By Stephen Waguespack
The decision is made. We selected our leader, and now it is time to focus on solving our problems.
No, I’m not talking about Coach Miles and the work ahead for the Tigers’ top dog and his team to regain supremacy in the SEC. I’m talking about Governor-elect Edwards and his task of working with the new Legislature and others to tackle Louisiana’s challenges and reinforce its many strengths.
Across the country, states face similar challenges. Economic recovery is sluggish, deficits persist, and costs are on the rise, particularly in health care and entitlement spending. Annual deficits persist in Louisiana because of three major factors: revenue, spending and the budget structure.
Similarities exist between both the origins and short-term solutions to the state’s current budget challenges to those of the late 1980s. The problems were not created overnight – they are a product of fiscal policies enacted over many years.
At the Louisiana Association of Business and Industry (LABI), we embarked on a budget research series to help stimulate dialogue and inform policymakers and the public on how our tax dollars are collected, reviewed and spent.
The second installment of this research series, “Budget Basics No. 2 – A Closer Look at ‘Locked-Up’ Spending,” consists of 16 easy-to-understand charts accompanied by facts, data and brief findings, and is available at labi.org/budget-basics. It follows “Budget Basics No. 1 – Understanding the State Budget Deficit,” released in October, which helps explain the state budget and why the deficit persists.
Jargon like “non-discretionary” funding, “self-generated” revenue and “stat deds” make for an overly complex budget picture that guarantees spending for specific functions, whether it is a statewide priority or not. In short, Louisiana has too many lock boxes and dedicated funds in the state budget that annually spend billions of taxpayer dollars on cruise control without sufficient oversight and accountability.
The Advocate succinctly stated in a recent editorial that, “We agree with critics of today’s budget that there are too many dedicated funds, small to medium-size chunks of the general fund that are on budget autopilot, generating money year after year for specific purposes.”
Despite state law that requires it, there is a remarkable dearth of recommendations for consolidation or elimination of dedications resulting from regular mandated legislative reviews. Nearly 400 dedications of state tax revenue exist in law and the Constitution. These “stat deds” make up $3.8 billion in fiscal year 2016.

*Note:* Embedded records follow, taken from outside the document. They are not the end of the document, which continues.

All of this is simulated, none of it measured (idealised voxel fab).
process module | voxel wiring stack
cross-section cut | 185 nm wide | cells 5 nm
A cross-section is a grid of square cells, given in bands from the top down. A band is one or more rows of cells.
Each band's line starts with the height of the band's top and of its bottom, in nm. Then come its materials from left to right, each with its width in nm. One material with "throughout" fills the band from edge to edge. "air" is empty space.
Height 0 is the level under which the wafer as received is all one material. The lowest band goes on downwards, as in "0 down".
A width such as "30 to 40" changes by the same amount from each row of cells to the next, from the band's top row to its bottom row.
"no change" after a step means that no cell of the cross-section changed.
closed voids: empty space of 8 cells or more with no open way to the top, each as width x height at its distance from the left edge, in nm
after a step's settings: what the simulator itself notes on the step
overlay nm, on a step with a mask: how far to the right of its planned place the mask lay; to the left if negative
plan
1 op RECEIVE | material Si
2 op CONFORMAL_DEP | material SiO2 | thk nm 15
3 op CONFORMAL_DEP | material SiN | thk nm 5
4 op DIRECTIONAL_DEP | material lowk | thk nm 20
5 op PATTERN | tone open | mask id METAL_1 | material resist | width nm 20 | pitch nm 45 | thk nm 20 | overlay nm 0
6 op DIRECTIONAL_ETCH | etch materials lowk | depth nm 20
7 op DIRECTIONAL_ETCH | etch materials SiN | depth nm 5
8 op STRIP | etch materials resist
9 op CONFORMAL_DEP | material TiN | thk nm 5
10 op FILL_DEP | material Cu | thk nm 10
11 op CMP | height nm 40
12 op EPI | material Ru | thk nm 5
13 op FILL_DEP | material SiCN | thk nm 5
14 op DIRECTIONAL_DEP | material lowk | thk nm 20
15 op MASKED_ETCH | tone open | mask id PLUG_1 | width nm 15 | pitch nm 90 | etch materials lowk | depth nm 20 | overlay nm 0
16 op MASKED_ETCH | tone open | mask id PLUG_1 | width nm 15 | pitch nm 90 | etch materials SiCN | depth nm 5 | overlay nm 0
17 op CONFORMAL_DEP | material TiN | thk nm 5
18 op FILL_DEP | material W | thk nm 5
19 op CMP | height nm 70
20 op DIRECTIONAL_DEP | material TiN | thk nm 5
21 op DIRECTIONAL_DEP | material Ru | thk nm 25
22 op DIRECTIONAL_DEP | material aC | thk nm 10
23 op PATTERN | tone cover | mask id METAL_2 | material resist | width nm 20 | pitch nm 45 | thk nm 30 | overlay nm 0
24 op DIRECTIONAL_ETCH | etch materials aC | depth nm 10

Constitutional and statutory dedications fall into three main categories:
- Diversions of tax revenue that would otherwise flow into the State General Fund total $1.6 billion in Fiscal Year 2016 in 117 funds, including various local government subsidies.
- Fees and assessments are appropriated to 105 funds totaling $975 million in Fiscal Year 2016, including a number of sources of gaming revenue dedicated to programs or expenditures largely unrelated to the fee, fine or revenue source.
- “Other” legislative appropriations, grants or other revenue sources total $1.3 billion in Fiscal Year 2016 in 68 funds.
About 40 dedications are constitutional, with Fiscal Year 2016 appropriations totaling more than $2 billion – slightly more than half of the dollar amount in dedications that would require a vote of the people to unlock.
More than 250 dedications exist in Louisiana law only (not the Constitution) with Fiscal Year 2016 appropriations totaling $1.7 billion that can be re-prioritized by a vote of the Legislature.
In Fiscal Year 2016, roughly $4 billion dollars in State General Fund (of a total of $9 billion) directly financed local governmental entities and an estimated $300 million in statutory dedications are appropriated exclusively to various forms of local government. With regard to capital expenditures, nearly half of all state bond proceeds have been used to fund non-state projects (46 percent). Locked-up funding mechanisms mean dollars like these are rarely reviewed or reduced.
In fact, we have to go back decades to find a significant example. To help address the significant deficits of the late 1980s, the Roemer administration and the Legislature abolished more than 100 statutory dedications in one bill, unlocking hundreds of millions of dollars for general use – including sacred cows for stakeholders and local government. However, since then, the number of actual funds has increased from 78 to 393. The dollar amount of statutory dedications is also on the rise.
The effort to balance our budget will be complicated and messy. To do it right and to get out of the chronic deficit game we have played for years, it will take a comprehensive approach. Simply raising new tax revenue from a weak economy and throwing those dollars into an unreformed governmental budget will do nothing to solve our annual flirtations with deficits. All spending must be brought into the daylight and removed from the shadows of the budget. Every spending program at the state and local level deserve equal attention and how we prioritize going forward is key.
In the third and final installment of Budget Basics, LABI will offer research-based solutions to the state’s budget challenges for the new Legislature and governor to consider in 2016 that will encourage both smarter government and a stronger economy.
Fiscal reform will not be easy, but it can be done. Regaining our rightful perch atop the SEC will not be easy for LSU, but it can be done. Both will just take a new game plan, teamwork and smart execution.